The broad sketch of the thing is that the Alexander line of the Earls Stirling manage to hang around after the decisions to keep control of the colony. In the draft form, this may begin with better luck for William Alexander the Younger, who had helped establish the abortive Scottish colonies on Nova Scotia and who died rather suddenly historically in 1638 for reasons which I haven't fully tracked down. Surviving longer, he becomes the Earl after his father's death and continues the colonial push, finding better luck due to past experience and better local conditions. Inheritance and dynasty ensues, with the Earls of Stirling establishing a capitol of New Stirling at either the historical Port Jefferson or someplace around the historical Oyster Bay or Huntington Bay. Additionally, a few other Scottish place names get "New" stapled to them scattered around the territory. With the colony a going concern for 20 years or so by the time New Amsterdam ends up being ceded, the current Earl Stirling manages to stake a claim to the whole island, even the area west of the Treaty of Hartford line, leading to Brooklyn and Queens being formally added to the colony, and incidentally leading to Staten Island ending up in the colony of New Jersey.

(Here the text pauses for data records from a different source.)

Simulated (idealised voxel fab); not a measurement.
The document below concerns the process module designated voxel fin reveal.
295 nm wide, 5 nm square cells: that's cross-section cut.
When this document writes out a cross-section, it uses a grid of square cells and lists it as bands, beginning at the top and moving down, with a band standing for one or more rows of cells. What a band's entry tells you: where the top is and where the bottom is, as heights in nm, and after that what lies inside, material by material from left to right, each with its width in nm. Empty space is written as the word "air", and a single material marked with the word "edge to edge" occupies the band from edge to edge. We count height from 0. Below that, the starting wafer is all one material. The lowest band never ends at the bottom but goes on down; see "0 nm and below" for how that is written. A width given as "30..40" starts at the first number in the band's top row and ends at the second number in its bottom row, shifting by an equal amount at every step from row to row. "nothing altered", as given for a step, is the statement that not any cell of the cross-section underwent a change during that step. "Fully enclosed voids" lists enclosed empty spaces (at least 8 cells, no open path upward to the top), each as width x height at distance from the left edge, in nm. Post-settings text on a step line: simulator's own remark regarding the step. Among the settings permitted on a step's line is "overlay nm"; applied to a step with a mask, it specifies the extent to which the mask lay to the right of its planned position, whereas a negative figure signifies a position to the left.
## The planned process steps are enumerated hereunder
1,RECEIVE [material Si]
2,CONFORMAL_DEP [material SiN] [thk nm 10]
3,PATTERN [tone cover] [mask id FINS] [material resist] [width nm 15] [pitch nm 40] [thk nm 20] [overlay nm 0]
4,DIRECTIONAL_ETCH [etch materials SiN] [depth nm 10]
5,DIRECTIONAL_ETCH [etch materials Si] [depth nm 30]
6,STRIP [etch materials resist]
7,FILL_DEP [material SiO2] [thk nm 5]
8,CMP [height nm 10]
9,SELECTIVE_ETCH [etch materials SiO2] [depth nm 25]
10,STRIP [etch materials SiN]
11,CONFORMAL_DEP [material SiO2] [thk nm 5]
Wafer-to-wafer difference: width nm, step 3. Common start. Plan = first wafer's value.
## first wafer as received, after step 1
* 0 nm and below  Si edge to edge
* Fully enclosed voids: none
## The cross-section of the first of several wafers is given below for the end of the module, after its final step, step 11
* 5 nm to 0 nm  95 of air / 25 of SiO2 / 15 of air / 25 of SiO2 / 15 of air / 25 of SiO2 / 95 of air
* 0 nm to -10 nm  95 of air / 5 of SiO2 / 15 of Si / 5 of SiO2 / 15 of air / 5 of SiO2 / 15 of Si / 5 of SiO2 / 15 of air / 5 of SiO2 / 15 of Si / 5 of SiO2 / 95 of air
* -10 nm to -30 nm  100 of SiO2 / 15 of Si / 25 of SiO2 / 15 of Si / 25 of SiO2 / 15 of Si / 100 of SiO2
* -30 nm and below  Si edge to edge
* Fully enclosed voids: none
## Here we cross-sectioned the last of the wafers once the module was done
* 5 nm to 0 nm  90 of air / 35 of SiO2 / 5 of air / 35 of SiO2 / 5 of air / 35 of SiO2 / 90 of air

One idea I like but am still smoothing the edges of is the real historical figure of William Alexander, Lord Stirling who IOTL tried to claim the (by then defunct) title of Earl Stirling and managed in Scottish but not English courts. When that failed, he set up an estate in New Jersey to grow wine grapes and live the life of a Scottish lord in exile, and ended up in contact with enough American notables including Washington that he became a somewhat prominent Revolutionary general. My thought is that something similar happens here, except that instead of a claimant to a defunct line he's a younger son or something, so setting up a lavish estate in the family lands on Long Island to pursue his hobbies of vineyard grapes and a friendship with prominent American notables like Washington or Franklin is allowed. Like OTL, his American sympathies are stoked, and he ends up as a Revolutionary general. Either shortly before, shortly after, or perhaps during the war the rest of the family has a run of bad health, and he ends up inheriting the title just in time to renounce it at the end of the war and the founding of the new nation...though of course not renouncing all of the Alexander family's personal property on the colony, leaving the family on par with the Van Rensselaer or Stuyvesant families. (Which then gives me a throughline for colonial development, plus the Alexanders of Long Island and their personal fortune can help smooth over any wacky transit schemes I have in mind like a rail tunnel under the Race from Eastern Long Island to New London, CT sometime in the early 1910s or 1920s.)

It's a little out of my usual wheelhouse of space-themed timelines, so I'd end up needing to do a lot of research about Scottish demographics, the growth of New England and Dutch colonies around the 1640s to 1700, inheritance traditions, Presbyterian-Puritan dynamics in the colonies, the Darien Scheme, the Highland clearances, and such, but does this sound like it might be of interest to people, or just silly on the face of it?
 
I'd read it! My family is from LI and I've often wondered about alternate paths that prevent it from being an overdeveloped sprawling mess - I guess a POD in the 1600s would do away with Robert Moses, at least.

The status of Gardiners Island as its own mini proprietary colony might be an interesting wrinkle ITTL.
 
I'd read it! My family is from LI and I've often wondered about alternate paths that prevent it from being an overdeveloped sprawling mess - I guess a POD in the 1600s would do away with Robert Moses, at least.
Part of the idea of this is that as its own state, with its capitol someplace in the middle or even east end of the island, transportation around the island with rail (and not just to Brooklyn) will be prioritized: more cross-island lines, more frequent service with connections on the outer end of the island, more transit around the twin Boroughs of Brooklyn, LI (Brooklyn and Queens) and so on. The Race Tunnel means that one of the high-speed mainlines from NYC to Boston runs via Long Island (nice straight lines, vs the curves of the New Haven RR legacy line through Connecticut). It'll still have suburbanization, probably, but I can use the Alexander money as an excuse for some of what we might call transit-oriented development schemes being implemented, and the fact that once they renounce the Earldom the Alexanders will still have something like 10% of the island as private holdings can help lead to nice state parks which are unlikely to be developed, reducing sprawl a bit.